Afghan Journal

Lifting the veil on conflict, culture and politics

Pakistan and Afghanistan: strategic allies or sworn enemies?

April 28, 2011

The armies of Afghanistan and Pakistan exchanged artillery firing across their border this week in which the Pakistan military said it had lost a soldier while several others including civilians were wounded. Newspaper reports in Pakistan speak of at least three Afghan soldiers killed in the clash near Angoor Adda in Pakistan’s South Waziristan region.

It isn’t new, there was a clash last week when an Afghan militia attacked a Pakistan border post in the Lower Dir district, according to the Pakistani media, in which 14 security personnel were killed besides a large number of the Afghan militiamen. 

But the latest flareup at the disputed border is interesting because it comes at a time when Pakistan is not only trying to mend fences with Afghanistan, but is also said to be seeking a three-way strategic partnership involving Kabul, Beijing and itself and keeping the United States out over the long term.

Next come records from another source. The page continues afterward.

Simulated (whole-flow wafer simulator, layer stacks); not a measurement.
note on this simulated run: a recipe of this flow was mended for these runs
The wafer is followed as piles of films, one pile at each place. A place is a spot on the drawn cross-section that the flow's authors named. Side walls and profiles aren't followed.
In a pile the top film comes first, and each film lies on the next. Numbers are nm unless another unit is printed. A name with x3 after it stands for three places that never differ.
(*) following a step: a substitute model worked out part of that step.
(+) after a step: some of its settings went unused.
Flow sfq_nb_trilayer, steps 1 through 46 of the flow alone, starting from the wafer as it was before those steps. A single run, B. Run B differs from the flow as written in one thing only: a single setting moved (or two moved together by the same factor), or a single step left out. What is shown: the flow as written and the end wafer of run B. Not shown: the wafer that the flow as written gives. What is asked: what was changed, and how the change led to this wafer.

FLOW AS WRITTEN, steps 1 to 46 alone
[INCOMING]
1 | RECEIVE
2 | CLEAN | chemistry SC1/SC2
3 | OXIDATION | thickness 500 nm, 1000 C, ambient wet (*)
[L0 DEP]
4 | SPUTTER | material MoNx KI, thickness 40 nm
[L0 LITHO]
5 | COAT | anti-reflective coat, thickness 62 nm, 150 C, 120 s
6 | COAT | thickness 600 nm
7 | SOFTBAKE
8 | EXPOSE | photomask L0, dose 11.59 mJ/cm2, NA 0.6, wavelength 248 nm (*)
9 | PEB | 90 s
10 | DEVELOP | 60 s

Indeed as the Wall Street Journal reported, Pakistan’s leaders told their Afghan counterpart this month that America had failed them both and that the only durable relationship could be with its two neighbours – Pakistan and China. Pakistan has rejected the report as groundless, but given the strained ties with the United States, it has gained traction, striking a chord among those who are convinced that the United States and Pakistan are on a path of confrontation. 
 
But if Pakistan is seeking to soften up the Afghans, it looks like it has a mountain to climb.  The leak itself of its overtures to President Hamid Karzai is said to have come from Afghan officials keen to remain on America’s side. Besides embarrassing Pakistan, it can only increase the distrust the neighbours have long held for each other.

And on the ground, incidents such as Wednesday when the Afghan army is said to have lobbed 70 shells at a border post near Angoor Adda causing damage to a market there can only increase anger in Pakistan, which is unlikely to accept such aggression from a neighbour considered part of its sphere of influence. It has called for a flag meeting, reflecting the seriousness of the situation.

Last month there was another incident in what Afghan analyst Joshua Foust calls “The  undeclared AfPAK War.” The Pakistani military fired shells in a residential part of Goshta in Afghanistan’s eastern Nangahar province killing a civilian.

For the last several years the two militaries have lobbed shells at each other in the manner in which India and Pakistan used to excsnge gunfire across the military control line in Kashmir until a ceasefire in 2003, although the  frequency and the intensity was much less.  Foust  estimates in a piece for Foreign Policy  the clashes on the Af-Pak border to be no more than a dozen, with perhaps a dozen killed.

But the frequency has picked up in recent months, with Afghan officials  reporting a dozen cross-border firings over a one-month stretching from mid-February.

Is there a pattern then ? Are the players already flexing their muscles, drawing lines in the sand as the United States begins a gradual withdrawal of forces from July. Some of the reports in the Pakistani press suggest that the Afghan National Army couldn’t have acted on its own when unleashing the mortar barrage and that its U.S. patrons may have provided some assistance. Others have spoken of NATO helicopters in the area.

Angoor Adda is the site of the first reported ground operation by U.S.-led foreign troops in Pakistani territory in September 2008 which drew strong condemnation from Pakistan and a threat of retaliation. It is one of the few easy passages across the  mountainous border, and one of two between  the Afghan province of Paktika and Pakistan’s Waziristan.